Reactive devaluation is an even more serious problem when the parties distrust one another, as is often the case in negotiation. In another study, for instance, psychologists asked three groups of American subjects in the mid-1980s to evaluate a nuclear disarmament proposal. One group learned that President Ronald Reagan had offered the proposal, another learned that neutral ‘strategy analysts’ had offered the proposal, and a third group learned that Mikhail Gorbachev, the Soviet leader at the time, had offered the proposal. Ninety percent of subjects rated the proposal as evenhanded or favorable to the USA when attributed to Reagan, and 80 percent did so when the proposal was attributed to neutral strategy analysts. When attributed to Gorbachev, however, only 44 percent rated it evenhanded or favorable to the USA (Ross and Stillinger 1991). In short, ‘the very offer of a particular proposal or concession’ especially if the offer comes from an adversary ‘may diminish its apparent value or attractiveness in the eyes of the recipient’ (Ross 1995).

Reactive devaluation may be exacerbated by loss aversion, another significant psychological barrier that can arise during the negotiation process. Psychologists have found that negotiators do not experience equivalent gains and losses the same way. Rather, losses loom larger ‘generally twice as large’ as corresponding gains (Kahneman et al. 1991, Kahneman and Tversky 1984). Loss aversion may manifest itself in negotiation in a couple of different ways.

First, loss aversion is likely to affect negotiators’ valuations of goods in transactional negotiations. Sellers are likely to place a higher value on goods than buyers because sellers experience the transfer of the good as a loss while buyers experience the transfer of the good as a gain. In an often-replicated study, researchers divided experimental subjects into a sellers group and a buyers group. The researchers gave members of the sellers group a coffee mug and the members of the buyers group $6.00 in cash. The researchers asked the sellers to indicate the minimum amount they would accept to sell the coffee mug, asked the buyers to indicate the maximum amount they would pay for a mug, and informed all of the subjects that they would execute trades based on the responses given. The researchers found that the two groups valued the mugs quite differently. Sellers, who would experience a loss if they parted with their mug, assigned a median price of $5.25, while buyers, who would experience the attainment of the mug as a gain, assigned a median price of $2.25–$2.75 (Kahneman et al. 1991). In short, sellers tend to value goods much more highly than buyers, which may prevent lawyer-negotiators from obtaining optimal outcomes for their clients in transactional negotiations.

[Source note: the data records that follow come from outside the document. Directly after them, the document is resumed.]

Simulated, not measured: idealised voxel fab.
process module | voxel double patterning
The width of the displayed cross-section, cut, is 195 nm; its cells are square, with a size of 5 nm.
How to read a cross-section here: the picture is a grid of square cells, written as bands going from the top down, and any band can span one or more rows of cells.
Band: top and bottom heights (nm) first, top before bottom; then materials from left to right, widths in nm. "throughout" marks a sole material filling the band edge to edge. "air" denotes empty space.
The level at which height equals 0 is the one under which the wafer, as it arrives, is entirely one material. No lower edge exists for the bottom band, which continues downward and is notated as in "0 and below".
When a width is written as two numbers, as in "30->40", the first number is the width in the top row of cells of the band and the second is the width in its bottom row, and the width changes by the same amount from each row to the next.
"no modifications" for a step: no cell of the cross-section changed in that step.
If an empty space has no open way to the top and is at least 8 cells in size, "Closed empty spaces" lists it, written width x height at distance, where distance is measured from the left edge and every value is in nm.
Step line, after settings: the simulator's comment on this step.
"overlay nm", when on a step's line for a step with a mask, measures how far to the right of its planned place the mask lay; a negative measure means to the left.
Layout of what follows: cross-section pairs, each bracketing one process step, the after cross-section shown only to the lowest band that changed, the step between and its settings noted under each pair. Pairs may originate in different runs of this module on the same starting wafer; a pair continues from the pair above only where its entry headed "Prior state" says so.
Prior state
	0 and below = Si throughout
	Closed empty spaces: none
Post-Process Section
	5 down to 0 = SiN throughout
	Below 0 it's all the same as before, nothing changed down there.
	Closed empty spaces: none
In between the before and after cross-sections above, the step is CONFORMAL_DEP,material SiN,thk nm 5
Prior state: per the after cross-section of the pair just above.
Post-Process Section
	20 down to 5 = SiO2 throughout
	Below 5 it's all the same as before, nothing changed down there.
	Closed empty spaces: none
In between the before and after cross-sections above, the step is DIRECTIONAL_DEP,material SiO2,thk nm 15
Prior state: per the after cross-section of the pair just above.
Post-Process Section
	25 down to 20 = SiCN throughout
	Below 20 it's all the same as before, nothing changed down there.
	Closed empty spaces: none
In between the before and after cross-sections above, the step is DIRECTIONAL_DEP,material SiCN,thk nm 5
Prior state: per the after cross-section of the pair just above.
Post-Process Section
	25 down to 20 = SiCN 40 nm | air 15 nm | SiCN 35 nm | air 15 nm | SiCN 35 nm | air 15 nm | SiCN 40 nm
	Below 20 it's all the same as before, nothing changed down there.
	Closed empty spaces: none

Second, loss aversion may influence the way negotiators perceive concessions. Negotiators view concessions they make as losses but concessions they receive from the other side as gains. Because losses are weighted more heavily than gains, negotiators are likely to view the concessions they make as more significant than the equivalent concessions their adversaries make. This ‘concession aversion’ may also undermine successful negotiation (Kahneman and Tversky 1995).

3.3 Structural Barriers

The third type of barrier that may arise in negotiation is structural. Structural barriers are a product not of individual negotiators’ calculations or cognitive processes but rather of the way in which conflict and conflict resolution are managed. The most significant structural impediment to successful negotiation faced by lawyer-negotiators and their clients arises out of the lawyer–client relationship.

In the lawyer–client relationship, the client is the principal who possesses substantive decision-making authority, while the lawyer is an agent who is ethically obligated to carry out the client’s wishes. The lawyer– client relationship is a classical principal-agent relationship ( Pratt and Zeckhauser 1985). The problem with any principal–agent relationship is that incentives are seldom perfectly aligned between principal and agent. This misalignment of incentives can have a detrimental impact on negotiation.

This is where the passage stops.